The modern Feature Engineering & Management platform¶

FeatureByte is a free and source available feature platform designed to:

Create state-of-the-art features, not data pipelines: Create features for Machine Learning with just a few lines of code. Leave the plumbing and pipelining to FeatureByte. We take care of orchestrating the data ops - whether it’s time-window aggs or backfilling, so you can deliver more value from data.
Improve Accuracy through data: Use the intuitive feature declaration framework to transform creative ideas into training data in minutes. Ditch the limitations of ad-hoc pipelines for features with much more scale, complexity and freshness.
Streamline machine learning data pipelines: Get more value from AI. Faster. Deploy and serve features in minutes, instead of weeks or months. Declare features in Python and automatically generate optimized data pipelines — all using tools you love like Jupyter Notebooks.

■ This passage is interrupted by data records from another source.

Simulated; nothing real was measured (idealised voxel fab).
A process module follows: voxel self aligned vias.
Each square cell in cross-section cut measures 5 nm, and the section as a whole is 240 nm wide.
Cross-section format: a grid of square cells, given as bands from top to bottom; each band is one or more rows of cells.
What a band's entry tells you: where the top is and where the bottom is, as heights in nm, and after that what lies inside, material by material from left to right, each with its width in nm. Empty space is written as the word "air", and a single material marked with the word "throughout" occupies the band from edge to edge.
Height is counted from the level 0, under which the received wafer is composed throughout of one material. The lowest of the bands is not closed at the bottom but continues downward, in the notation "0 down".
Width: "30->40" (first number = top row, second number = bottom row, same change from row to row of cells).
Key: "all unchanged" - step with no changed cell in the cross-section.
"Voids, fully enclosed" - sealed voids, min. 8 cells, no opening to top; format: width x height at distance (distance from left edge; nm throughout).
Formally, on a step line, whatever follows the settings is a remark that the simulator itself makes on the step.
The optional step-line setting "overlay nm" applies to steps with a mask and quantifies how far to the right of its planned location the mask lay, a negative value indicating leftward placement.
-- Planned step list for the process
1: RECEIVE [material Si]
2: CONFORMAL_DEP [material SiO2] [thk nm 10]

Take charge of the entire ML feature lifecycle¶

Feature Engineering and management doesn’t have to be complicated. Take charge of the entire ML feature lifecycle. With FeatureByte, you can create, experiment, serve and manage your features in one tool.

Create

Create and share state-of-the-art ML features effortlessly
Search and reuse features to create feature lists tailored to your use case

Create and Save Feature

# Get view from catalog
invoice_view = catalog.get_view("GROCERYINVOICE")
# Declare features of total spent by customer
# in the past 7 and 28 days
customer_purchases = invoice_view.groupby(
    "GroceryCustomerGuid"
).aggregate_over(
    "Amount",
    method="sum",
    feature_names=[
        "CustomerTotalSpent_7d",
        "CustomerTotalSpent_28d"
    ],
    fill_value=0,
    windows=['7d', '28d']
)
customer_purchases.save()

Experiment Featurelist

# Get feature list from the catalog
feature_list = catalog.get_feature_list(
    "200 Features on Active Customers"
)
# Get an observation set from the catalog
observation_set = catalog.get_observation_table(
    "5M rows of active Customers in 2021-2022"
)
# Compute training data and
# store it in the feature store for reuse and audit
training = \
    feature_list.compute_historical_feature_table(
      observation_set,
      name="Training set to predict purchases next 2w"
    )

Experiment

Immediately access historical features through automated backfilling - let FeatureByte handle the complexity of time-aware SQL
Experiment on live data at scale, innovating faster
Iterate rapidly with different feature lists to create more accurate models

Serve

Deploy AI data pipelines and serve features in minutes
Access features with low latency
Reduce costs and security risk by performing computations in your existing data platform
Ensure data consistency between model training and inferencing

Deploy and Serve Feature List

# Get feature list from the catalog
feature_list = catalog.get_feature_list(
    "200 Features on Active Customers"
)
# Create deployment
deployment = feature_list.deploy(
    name="Features for customer purchases next 2w",
)
# Activate deployment
deployment.enable()
# Get shell script template for online serving
deployment.get_online_serving_code(language="sh")

Define Data Cleaning Policy on Table

# Get table from catalog
items_table = catalog.get_table("INVOICEITEMS")

# Discount must not be negative
items_table.Discount.update_critical_data_info(
    cleaning_operations=[
        fb.MissingValueImputation(
            imputed_value=0
        ),
        fb.ValueBeyondEndpointImputation(
            type="less_than",
            end_point=0,
            imputed_value=0
        ),
    ]
)

Manage

Organize feature engineering assets with domain-specific catalogs
Centralize cleaning operations and feature job configurations
Differentiate features that are prototype versus production ready
Create new versions of your features to handle changes in data
Keep full lineage of your training data and features in production
Monitor the health of feature pipelines centrally